On a plane from Baltimore to Brussels – the first leg of my journey to Budapest for the second year of Beth Tfiloh Dahan Community School’s partnership with the Scheiber Sandor Gimnazium – I listened to the entire Crosby, Stills, Nash and Young album, Déjà Vu. Having come out in 1970, the height of an era that celebrated freedom in the midst of an unpopular war and civil unrest, the album reinforced my long-held suspicion that I had missed my true calling; I was supposed to have been a hippie. But since the Summer of Love arrived when I was barely out of first grade and Woodstock happened before my age hit double digits, I had looked back on that time with the longing of one who never truly experienced it.
Until today.
Standing in front of my 12th grade Seminar on Democracy at SSG, I introduced the topic for my session: the Power of Protests. Referring to the Jewish value of tikkun olam, literally “repairing the world,” I discussed our belief that each person has a responsibility to make the world better, to right the wrongs that we encounter. I connected Ghandi’s famous plea to “Be the change you wish to see in the world,” and I played for them the speech that Martin Luther King Jr. gave the night before his assassination, when he prophetically told his followers that, although he had seen the promised land, he might not get there with them. I watched the interest on their faces as I showed them the anti-Vietnam War protest at the Capitol during the 1967 March on Washington turn to wonder and inspiration as I moved forward over 50 years to the March for Our Lives, with its 18-year-old keynote speaker, David Hogg.

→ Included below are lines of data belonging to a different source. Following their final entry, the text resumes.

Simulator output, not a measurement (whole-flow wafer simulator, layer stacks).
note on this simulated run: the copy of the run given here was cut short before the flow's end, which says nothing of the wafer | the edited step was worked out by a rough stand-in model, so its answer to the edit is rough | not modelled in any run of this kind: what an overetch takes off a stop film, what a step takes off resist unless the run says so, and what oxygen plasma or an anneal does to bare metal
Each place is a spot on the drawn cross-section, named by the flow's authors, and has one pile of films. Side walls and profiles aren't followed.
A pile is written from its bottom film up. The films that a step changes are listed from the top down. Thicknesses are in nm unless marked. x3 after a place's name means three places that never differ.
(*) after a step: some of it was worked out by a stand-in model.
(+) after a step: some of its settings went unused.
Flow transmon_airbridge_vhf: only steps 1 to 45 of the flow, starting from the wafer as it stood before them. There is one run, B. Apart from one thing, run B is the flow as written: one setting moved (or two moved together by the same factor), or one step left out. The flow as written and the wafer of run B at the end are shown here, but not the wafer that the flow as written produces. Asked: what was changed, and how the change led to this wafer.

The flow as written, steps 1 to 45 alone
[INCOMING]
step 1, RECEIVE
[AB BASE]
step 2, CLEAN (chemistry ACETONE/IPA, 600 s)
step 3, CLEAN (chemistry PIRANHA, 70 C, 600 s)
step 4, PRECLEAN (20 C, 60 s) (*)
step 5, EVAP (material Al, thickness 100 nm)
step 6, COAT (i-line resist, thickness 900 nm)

The video clips led to an impassioned discussion of their own country, of recent student demonstrations against the poor state of Hungary’s educational system, of their demands that the newly elected Prime Minister Viktor Orban not turn his back on the students and their need for a quality education. During our discussion, I learned that the leader of one of the most recent Hungarian student protests was sitting in my class right in front of me. This young man and his classmates drew strength and validation from their American counterparts who are demanding a safer school environment from their elected leaders.
I had come to class to teach my Hungarian students about an American construct — social justice through student protest from the 1960s to the present. They taught me that they had already ignited that flame. I left class rooting for them to succeed in repairing their world and hoping that they would sustain the courage to “be the change.” In a song on Déjà Vu, Crosby, Stills, Nash and Young tell us to “Teach your children well.” I think, today, we have taught one another.